Least squares for classification

Created September 26, 2020 · Updated March 4, 2026

With Linear Regression via Maximum Likelihood, we see that minimization of square-sum-of-errors led to a simple closed-form solution to it's parameters. It is tempting to apply similar treatment to Discriminant Functions for classification problems.

Consider a classification problem with $$K$$ classes, with a 1-of-K binary coding scheme for the target vector t. Each class $$C_k$$ has its own linear model.

Each class $$C_k$$ is described by its own linear model so that

y_{k}(\mathbf{x})=\mathbf{w}_{k}^{\mathrm{T}} \mathbf{x}+w_{k 0}

Conviniently using vector notation,

\mathbf{y}(\mathbf{x})=\widetilde{\mathbf{W}}^{\mathrm{T}} \widetilde{\mathbf{x}}

where $\widehat{\mathbf{W}}$ is a matrix whose $k^{\mathrm{th}}$ column comprises the $$D+1$$ -dimensional vector $\widetilde{\mathbf{w}}_{k}=\left(w_{k 0}, \mathbf{w}_{k}^{\mathrm{T}}\right)^{\mathrm{T}}$ and $\widetilde{\mathrm{x}}$ is the corresponding augmented input vector $\left(1, \mathbf{x}^{\mathrm{T}}\right)^{\mathrm{T}}$ with a dummy input $x_{0}=1$ . Assign new input $\mathbf{x}$ to the class $$C_k$$ if $k=\text{argmax} \ y_{j}(\mathbf{x})$ .

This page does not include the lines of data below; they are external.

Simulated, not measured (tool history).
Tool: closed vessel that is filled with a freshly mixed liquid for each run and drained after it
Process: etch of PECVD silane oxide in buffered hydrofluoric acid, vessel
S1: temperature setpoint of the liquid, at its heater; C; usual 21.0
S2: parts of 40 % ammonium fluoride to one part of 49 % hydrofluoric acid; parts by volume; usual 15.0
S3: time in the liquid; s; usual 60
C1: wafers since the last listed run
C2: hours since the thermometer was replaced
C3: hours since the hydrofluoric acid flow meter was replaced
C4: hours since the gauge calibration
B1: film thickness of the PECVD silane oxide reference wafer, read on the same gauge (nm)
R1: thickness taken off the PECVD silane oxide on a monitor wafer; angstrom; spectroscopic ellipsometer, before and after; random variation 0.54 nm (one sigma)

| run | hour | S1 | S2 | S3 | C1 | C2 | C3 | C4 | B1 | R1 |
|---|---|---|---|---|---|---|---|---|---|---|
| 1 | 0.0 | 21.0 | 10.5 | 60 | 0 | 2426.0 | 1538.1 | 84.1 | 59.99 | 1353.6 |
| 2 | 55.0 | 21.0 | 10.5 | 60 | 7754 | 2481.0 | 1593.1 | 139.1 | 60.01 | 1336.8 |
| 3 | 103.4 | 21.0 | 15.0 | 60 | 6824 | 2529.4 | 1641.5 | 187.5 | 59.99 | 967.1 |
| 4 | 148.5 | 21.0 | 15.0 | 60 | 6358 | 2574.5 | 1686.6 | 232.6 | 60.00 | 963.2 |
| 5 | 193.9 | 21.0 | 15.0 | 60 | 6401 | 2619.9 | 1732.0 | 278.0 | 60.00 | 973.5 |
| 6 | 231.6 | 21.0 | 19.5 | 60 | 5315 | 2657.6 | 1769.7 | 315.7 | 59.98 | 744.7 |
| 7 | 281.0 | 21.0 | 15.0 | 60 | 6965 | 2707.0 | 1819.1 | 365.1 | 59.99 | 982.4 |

Consider a training data set $\left\{\mathbf{x}_{n}, \mathbf{t}_{n}\right\}$ where $n=1, \ldots, N,$ and define a matrix $\mathbf{T}$ whose $n^{\text {th }}$ row is the vector $\mathbf{t}_{n}^{\mathrm{T}}$ .

The sum-of-squares error function can then be written as

E_{D}(\widetilde{\mathbf{W}})=\frac{1}{2} \operatorname{Tr}\left\{(\widetilde{\mathbf{X}} \widetilde{\mathbf{W}}-\mathbf{T})^{\mathrm{T}}(\widetilde{\mathbf{X}} \widetilde{\mathbf{W}}-\mathbf{T})\right\}

Setting the derrivative wrt $\widetilde{\mathbf{W}}$ to zero, and rearranging, we obtain the solution

\widetilde{\mathbf{W}}=\left(\widetilde{\mathbf{X}}^{\mathrm{T}} \widetilde{\mathbf{X}}\right)^{-1} \widetilde{\mathbf{X}}^{\mathrm{T}} \mathbf{T}=\widetilde{\mathbf{X}}^{\dagger} \mathbf{T}

We then obtain the discriminant functions as

\mathbf{y}_{LS}(\mathbf{x})=\widetilde{\mathbf{W}}^{\mathrm{T}} \widetilde{\mathbf{x}}

The least squares approach gives an exact closed form solution for discriminant function parameters. However, it has several problems:

It lacks robustness to outliers. Additional data points away from the decision boundary produce significant change in the location of decision boundary.
For K>2, some decision regions can become very small or are simply ignored. This is called masking, and it happens a lot when we use regression for multi class classification.
The components of $y_{LS}(\mathbf{x})$ are not true probabilities even if they sum to zero as they can have negative vales.

These failure cases arise from the fact that least squares corresponds to maximum likelihood under the assumption of Gaussian conditional distribution whereas binary target vectors have distribution clearly very farm from Gaussians.